Dawkins and Sherine back bus ads reading "There's probably no God. Now stop worrying and enjoy your life."

.... yeah. Atheist says: stop thinking and take my word for it!

(Actually, that's a little unfair, because the ads are intended as a response to a series of evangelical ones threatening non-Christians with hell-fire. All the same, the fear of hell is not exactly integral to the faith of most of the religious people I know†, and I cannot say that a sudden loss of my faith would improve my enjoyment of life; quite the reverse.)

On a side note, buried in the article is the information that Dawkins supports a Tory humanist group. I didn't know he was a Tory, but for some reason I'm not entirely surprised. (ETA: see comment from [livejournal.com profile] lizw below; this appears to be a misunderstanding.

† The only sense I can make of Hell is total alienation from God, and therefore all that is good, of becoming lost in myself and in hatred, which does indeed scare me quite a lot, but I suspect that's not the sort of thing Dawkins et al think I'm scared of.

[identity profile] parrot-knight.livejournal.com 2008-10-21 10:37 am (UTC)(link)
Dawkins is usually identified as a social democrat; I've seen his interpretation of evolution contrasted with the libertarian political conclusions of Matt Ridley somewhere.

"Stop worrying and enjoy your life" is extremely pat, and open to all kinds of interpretations; I don't suppose they mean "Party on" but they might.

[identity profile] sangerin.livejournal.com 2008-10-21 10:48 am (UTC)(link)
I'm rapidly becoming convinced that Dawkins et al only believe in one sort of Christian. The rest of us don't exist. (Got defriended by someone over Dawkins, although I can't say I'm sorry that I no longer have all sorts of pro-Dawkins stuff all over my flist. (I miss the Jenny Agutter squeeage, though. ~g~)

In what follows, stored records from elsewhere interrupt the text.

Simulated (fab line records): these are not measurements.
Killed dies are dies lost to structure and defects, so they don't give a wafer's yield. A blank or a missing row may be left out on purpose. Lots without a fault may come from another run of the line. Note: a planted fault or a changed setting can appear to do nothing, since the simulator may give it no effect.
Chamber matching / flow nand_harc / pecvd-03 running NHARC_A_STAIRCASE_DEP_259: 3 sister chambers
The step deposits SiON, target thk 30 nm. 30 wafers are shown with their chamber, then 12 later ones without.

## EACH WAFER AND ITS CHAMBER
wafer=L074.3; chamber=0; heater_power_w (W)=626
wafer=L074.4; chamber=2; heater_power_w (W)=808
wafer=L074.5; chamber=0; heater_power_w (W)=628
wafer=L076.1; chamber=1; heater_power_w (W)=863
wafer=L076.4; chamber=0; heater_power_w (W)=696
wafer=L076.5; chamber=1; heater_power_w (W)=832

[identity profile] parrot-knight.livejournal.com 2008-10-21 10:55 am (UTC)(link)
There is a strand of Dawkins apologist who say things like "Of course, Richard acknowledges the contribution that Christianity and other religions have made to the development of intellectual life and a scientific understanding of the universe, he just can't say so because it's more important to attack religion as the root of so many people's ignorance," which strikes me as profoundly dishonest (though representative of a particular current in modern advocacy).

If Dawkins is now an agnostic, as the Ekklesia report suggested, then I have to say his agnosticism is not mine.

[identity profile] lizw.livejournal.com 2008-10-21 11:22 am (UTC)(link)
I think when the article says "helped launch a Tory humanist group", it just means that he spoke at their launch meeting (http://www.conservativehumanists.org.uk/?p=46) at the Tory Fringe last month.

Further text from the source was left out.